Fr. Carmelo O. Diola, SSL

Spaces of Hope


AFTER the Sinulog procession I found myself walking outside the fence of the Sto. Niño Basilica. I was trying to mind my own business as I was limping with the onset of gout. The four-hour walk had not helped. The spirit was willing but the flesh was agonizing.

I was waiting for my ride when someone said, “Can you bless me Padre?”, apparently attracted by the sutana I was wearing. I turned around to bless an unfamiliar but beaming face. It was the start an unexpected stream of pilgrims, lasting about 20 minutes, who wanted to receive a blessing from a priest as he stood on a street corner.

This unexpected turn of events had nothing to do with personal charisma as the sutana was the source of attraction. It did show me a real hunger in many Filipinos for a concrete assurance of God’s mercy in the midst of life. Popular religious practices–to which the hand blessing belongs–provides this vital contact with God.

This same phenomenon is at work when children ask for the priest’s blessing at the end of Mass, or when Sto. Niño devotees gently wave their hands in the air, or when devotees of the Black Nazarene wipe the statue of the latter, or when the faithful rush to the flowers on the carosa after a procession.


I finally found some comfort for the gout but I remain unsettled by the hunger of our people. A priest cannot just mind his own business.


 The 51st IEC has forced the Archdiocese of Cebu to go out of its usual self. Delegates from Cebu, all over the Philippines, and those outside the country numbering around 12,000 strong, various individuals, offices, and groups in Cebu have pitched in for this historic occasion.

Expectedly, there have been challenges. While I have personally received feedback from delegates that their registration went well, there have also been less joyful moments. One individual even said, “Registration is purgatory but once inside the pavilion it is heaven.”
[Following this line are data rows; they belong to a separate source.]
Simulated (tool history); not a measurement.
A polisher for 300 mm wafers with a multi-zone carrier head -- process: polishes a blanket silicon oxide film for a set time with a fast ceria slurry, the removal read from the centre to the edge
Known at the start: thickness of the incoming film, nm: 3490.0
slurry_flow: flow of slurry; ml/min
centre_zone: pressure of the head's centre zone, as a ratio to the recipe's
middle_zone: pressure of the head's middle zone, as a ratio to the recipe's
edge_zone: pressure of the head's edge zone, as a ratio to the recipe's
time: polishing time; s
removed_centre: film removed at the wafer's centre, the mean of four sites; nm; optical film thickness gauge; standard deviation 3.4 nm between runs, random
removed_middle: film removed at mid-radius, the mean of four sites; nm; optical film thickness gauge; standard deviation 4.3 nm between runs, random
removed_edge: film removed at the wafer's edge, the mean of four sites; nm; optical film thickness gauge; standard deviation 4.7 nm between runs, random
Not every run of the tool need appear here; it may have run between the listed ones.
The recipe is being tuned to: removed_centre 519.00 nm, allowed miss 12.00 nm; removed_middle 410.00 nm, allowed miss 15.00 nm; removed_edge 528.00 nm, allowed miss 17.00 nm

There are edifying examples of people going the extra mile. Two elderly Catholics from the US, who are involved in the right to life movement, sent 60 simple yet dignified, hand-made monstrances for distribution for poor parishes.

Silently, a group of individuals have been assisting in the final preparations for the first communion of street children and other very poor children, even a few adults. This has not been easy. Coming out with the final list of communicants has been touch and go. A 35-year old man could not complete his catechesis due to conflict of schedule with work. Only nine parishes managed to prepare communicants. Apathy is real.

But responses to help the poor are edifying. A lady gathered donations for t-shirts with IEC patches as well as coloring books and pencils. Another lady donated copies of artistic doodles. Some business establishments donated food for the rehearsal of communicants and for the big day itself. Each child will go home with a goody bag with half a kilogram of the world famous Cebu lechon, among other goods.

A text from a partner from Digos says, “One-legged Marvin…moved me to tears with his story. This experience (is) grace I will forever be thankful for, and will eternally inspire me…” This man did not just mind his own business and is helping to send two street children for first Communion.


Unknown to many, a small group of pilgrims from Hungary, Chicago, and Cebu made a day-long trip to Bohol. This is part of the Break Bread initiative of the Solidarity and Communion Committee (SCC) of the IEC. This was in the spirit of experiencing the joyful and resilient faith of Boholanos whose many beautiful, centuries-old parish churches were reduced to rubble by the 7.2 earthquake in October 2013.

Easily, the highlight of the day was celebrating Mass at the temporary parish church of Loon. There, alongside a heritage building that will take perhaps 20 years to rebuild, the Loboc Children’s Choir rendered songs that would melt even hardened hearts. Fr. Val Pinlac, who organized the pilgrimage, commented how those visited felt very happy. “Thank you for visiting us and for sharing a piece of bread with us who are not privileged to be with you during the IEC,” he said.

As a Hungarian priest Fr. Laszlo, noted in his homily, “Filipinos laugh a lot and always offers a bottle of water. It was Europe that brought the face of Jesus to the Philippines…Now please pray for Europe to remind us of the face of Jesus.”

When we arrived in Cebu, we were met by an impressive firework display. Perhaps the Lord is happy when we do not just mind our own business.